Town of Brunson v. Youmans

56 S.E. 651 | S.C. | 1907

February 13, 1907. The opinion of the Court was delivered by The judgment of the Circuit Court should be affirmed for these reasons:

1. It is well settled that this Court will not consider a matter sought to be reviewed which appears nowhere in the record, except in the exceptions. Lites v. Addison,27 S.C. 229; State v. Levelle, 36 S.C. 601,15 S.E., 380; Ragsdale v. Southern Ry., 72 S.C. 125,51 S.E., 540; Chitty v. Ry. Co., 62 S.C. 527, 531, 532,40 S.E., 944. *129

We find nowhere in the case, outside the exceptions, that the intendant refused to allow testimony as to the condition of other lots in which hogs were kept in the town of Brunson.

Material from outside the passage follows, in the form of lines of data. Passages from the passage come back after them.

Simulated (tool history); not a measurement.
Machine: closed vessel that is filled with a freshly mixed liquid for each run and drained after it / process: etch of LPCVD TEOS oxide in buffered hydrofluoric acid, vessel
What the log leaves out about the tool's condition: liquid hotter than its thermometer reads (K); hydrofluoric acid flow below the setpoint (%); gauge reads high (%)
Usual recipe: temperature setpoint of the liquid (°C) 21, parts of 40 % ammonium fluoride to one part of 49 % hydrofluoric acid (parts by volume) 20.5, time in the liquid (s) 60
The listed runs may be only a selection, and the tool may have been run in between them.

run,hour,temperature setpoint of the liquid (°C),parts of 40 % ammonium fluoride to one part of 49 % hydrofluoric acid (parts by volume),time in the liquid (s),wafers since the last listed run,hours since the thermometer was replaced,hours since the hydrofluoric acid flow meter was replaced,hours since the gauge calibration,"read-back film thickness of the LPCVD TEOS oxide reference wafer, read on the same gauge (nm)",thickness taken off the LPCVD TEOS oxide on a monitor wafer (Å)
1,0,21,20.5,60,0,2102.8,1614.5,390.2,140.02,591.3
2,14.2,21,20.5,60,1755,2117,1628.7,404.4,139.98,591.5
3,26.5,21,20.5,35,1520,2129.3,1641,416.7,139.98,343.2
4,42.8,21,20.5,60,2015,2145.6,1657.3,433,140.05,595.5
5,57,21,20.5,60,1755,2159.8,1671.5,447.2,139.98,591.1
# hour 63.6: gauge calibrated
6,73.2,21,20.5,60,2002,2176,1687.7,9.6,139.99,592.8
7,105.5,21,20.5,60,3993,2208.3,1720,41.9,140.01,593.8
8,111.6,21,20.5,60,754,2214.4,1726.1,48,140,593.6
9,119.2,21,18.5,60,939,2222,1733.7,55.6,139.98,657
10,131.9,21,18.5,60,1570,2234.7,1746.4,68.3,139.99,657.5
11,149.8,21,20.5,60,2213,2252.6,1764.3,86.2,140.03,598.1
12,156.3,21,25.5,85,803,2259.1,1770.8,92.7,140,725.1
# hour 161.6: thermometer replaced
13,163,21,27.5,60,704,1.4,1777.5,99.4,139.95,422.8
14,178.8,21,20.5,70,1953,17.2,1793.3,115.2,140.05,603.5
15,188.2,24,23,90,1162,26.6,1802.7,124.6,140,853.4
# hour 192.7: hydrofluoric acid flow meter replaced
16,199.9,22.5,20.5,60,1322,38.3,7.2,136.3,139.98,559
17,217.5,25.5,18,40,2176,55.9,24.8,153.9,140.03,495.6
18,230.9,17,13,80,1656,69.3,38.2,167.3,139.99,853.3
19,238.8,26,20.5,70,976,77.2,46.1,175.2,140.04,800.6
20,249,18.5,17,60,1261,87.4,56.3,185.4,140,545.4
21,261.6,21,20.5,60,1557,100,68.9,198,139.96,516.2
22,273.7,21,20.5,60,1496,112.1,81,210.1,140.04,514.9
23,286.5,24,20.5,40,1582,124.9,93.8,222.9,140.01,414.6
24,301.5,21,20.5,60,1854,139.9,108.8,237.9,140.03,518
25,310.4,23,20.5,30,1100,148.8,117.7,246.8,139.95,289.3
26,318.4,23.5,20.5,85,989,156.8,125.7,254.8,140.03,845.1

2. But assuming that such testimony was excluded, there was no reversible error of law. The law in this State is that an ordinance cannot be set aside by a Court for mere unreasonableness, since questions as to the wisdom and expediency of a regulation rest with the law-making power. Whether a particular regulation lies within the power of a municipality is a judicial question, but whether a regulation within the power of a municipality is unreasonable, is not a judicial question. In considering the validity of an ordinance, the real question, therefore, is whether the municipality had power to pass it, whether it violates some constitutional principle, State or Federal. Hence the rule in State and Federal Courts that an ordinance may be declared invalid when it is so unreasonable and oppressive in its operations as to warrant an inference that it violates some right guaranteed by the Constitution. Darlington v. Ward, 48 S.C. 582, 26 S.E., 906; State v. Earle,66 S.C. 303.

We are unable to see how testimony which was only designed to show the condition of other lots than that of defendant could be a material circumstance in determining whether the town of Brunson had the power under statute and constitutional law to forbid the keeping of hogs within the corporate limits within one hundred and twenty-five yards of a dwelling house in which persons live, and provide punishment therefor. Whether such particular lots were large or small, low or high, sand or clay, drained or undrained, wooded or cleared, cultivated or uncultivated, clean or unclean, would constitute no test of the power of the municipality to pass the ordinance in question. In Darlington v.Ward, supra, a conviction under an ordinance of the town of Darlington, making it unlawful to keep any hog within the town, was sustained and the ordinance declared to be *130 within the power of the municipality, notwithstanding the defendant kept a single hog in a two acre lot kept clean.

If the object of the testimony was to show inequality and discrimination by proving that others in the town kept hogs therein and were not prosecuted, that would merely go to show neglect of duty on the part of officials and not inequality or discrimination in the ordinance.

3. We do not regard the ordinance invalid under any of the objections raised in the exceptions.

The judgment of the Circuit Court is, therefore, affirmed.

MR. CHIEF JUSTICE POPE did not sit in this case.